Make sure to adjust your schedule when necessary. Take changes and/or additions to the order into account, and any other situations that can delay delivery.
Be familiar with the values of each supplier
It is obvious that prices and deadlines are fundamental, but some other points must influence your choice of supplier just as much, or even more. When mapping suppliers, make sure to know every aspect of the company, not just what they choose to show you.
Have as much information as possible about the service that each supplier offers. Some can literally save your business! For example:
It is essential to hire suppliers whose values are consonant with the ones of your company. Here, you want to do extensive research considering: does the supplier have a high level of quality that is recognized in the market? Are they in labor proceedings or having contract problems? What are the company’s social policies? How do they deal with environmental issues?

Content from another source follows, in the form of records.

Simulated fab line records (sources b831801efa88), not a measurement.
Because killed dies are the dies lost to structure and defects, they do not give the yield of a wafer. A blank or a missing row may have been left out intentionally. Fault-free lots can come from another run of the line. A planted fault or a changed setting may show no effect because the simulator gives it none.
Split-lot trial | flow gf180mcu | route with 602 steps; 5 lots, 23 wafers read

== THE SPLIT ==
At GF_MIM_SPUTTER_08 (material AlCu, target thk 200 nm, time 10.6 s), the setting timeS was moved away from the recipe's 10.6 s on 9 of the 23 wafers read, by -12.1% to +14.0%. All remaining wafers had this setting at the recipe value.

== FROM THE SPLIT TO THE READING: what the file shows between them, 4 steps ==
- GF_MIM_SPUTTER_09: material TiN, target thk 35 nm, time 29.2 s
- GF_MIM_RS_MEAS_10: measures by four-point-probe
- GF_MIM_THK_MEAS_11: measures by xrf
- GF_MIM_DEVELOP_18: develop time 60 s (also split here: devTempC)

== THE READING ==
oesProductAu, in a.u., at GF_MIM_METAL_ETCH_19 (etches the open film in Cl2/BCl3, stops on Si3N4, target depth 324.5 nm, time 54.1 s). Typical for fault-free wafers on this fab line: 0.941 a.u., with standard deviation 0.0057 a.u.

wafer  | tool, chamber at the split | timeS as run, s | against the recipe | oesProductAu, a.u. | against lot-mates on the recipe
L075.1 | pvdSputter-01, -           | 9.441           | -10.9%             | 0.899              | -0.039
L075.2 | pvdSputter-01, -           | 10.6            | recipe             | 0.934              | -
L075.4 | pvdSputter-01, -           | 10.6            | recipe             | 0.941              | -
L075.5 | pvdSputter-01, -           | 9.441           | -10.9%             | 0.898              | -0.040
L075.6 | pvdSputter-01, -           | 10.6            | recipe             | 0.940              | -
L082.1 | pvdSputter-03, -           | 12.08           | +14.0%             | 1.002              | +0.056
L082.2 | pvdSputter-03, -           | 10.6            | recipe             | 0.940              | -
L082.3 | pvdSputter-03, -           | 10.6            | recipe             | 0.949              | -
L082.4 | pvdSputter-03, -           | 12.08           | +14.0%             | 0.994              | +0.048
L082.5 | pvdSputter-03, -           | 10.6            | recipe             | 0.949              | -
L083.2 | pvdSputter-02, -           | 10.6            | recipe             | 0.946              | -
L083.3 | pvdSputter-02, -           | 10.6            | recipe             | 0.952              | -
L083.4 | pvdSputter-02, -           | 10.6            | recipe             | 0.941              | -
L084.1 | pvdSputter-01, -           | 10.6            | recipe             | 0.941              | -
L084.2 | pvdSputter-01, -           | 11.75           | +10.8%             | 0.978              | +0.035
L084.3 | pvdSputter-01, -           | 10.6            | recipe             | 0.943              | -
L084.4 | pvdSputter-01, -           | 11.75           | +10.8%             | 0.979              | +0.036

All of these answers should be in accordance with your company’s policies, with the image you want to imprint on your customers. A supplier who disagrees with your values can cause conflicts not only with you while doing business, but also with your customers, who may question your company’s positions. Do not risk it!
Once you find a supplier that is a good addition to your mission, stay true to standard corporate processes and guidelines! Always be consistent, and your suppliers will tend to keep that behavior as well.
Automate the relationship
The most common way of organizing information is to use spreadsheets and tables, but it is common knowledge that any type of manual control is subject to failure. Above all, spreadsheets rely on employees to update them and each of the employee’s routine can lead them to forget to fill in properly, or worse: enter incorrect information.
To avoid this type of situation, it is advisable to make use of softwares specially developed for this phase of the supply chain. There are options that allow you to constantly monitor each supplier’s performance, calculate risks and possible delays, generate reports, compare conditions and much more!
By making the relationship with the suppliers easier, you enable better exchange of information between the parties, so that improvements can be put into practice without much complication.
Don’t try to find the “perfect supplier”
Now, here is the thing: there is no such thing as a perfect supplier, or a perfect contract, let alone a perfect business. But that only means you should always strive to find the best match for your needs.
Sometimes, the best option is the one that has the lowest price, or is the biggest and best known company. But sometimes the best supplier is the one that may not offer the better price, but has the best values and/or the best and easiest crew to deal with.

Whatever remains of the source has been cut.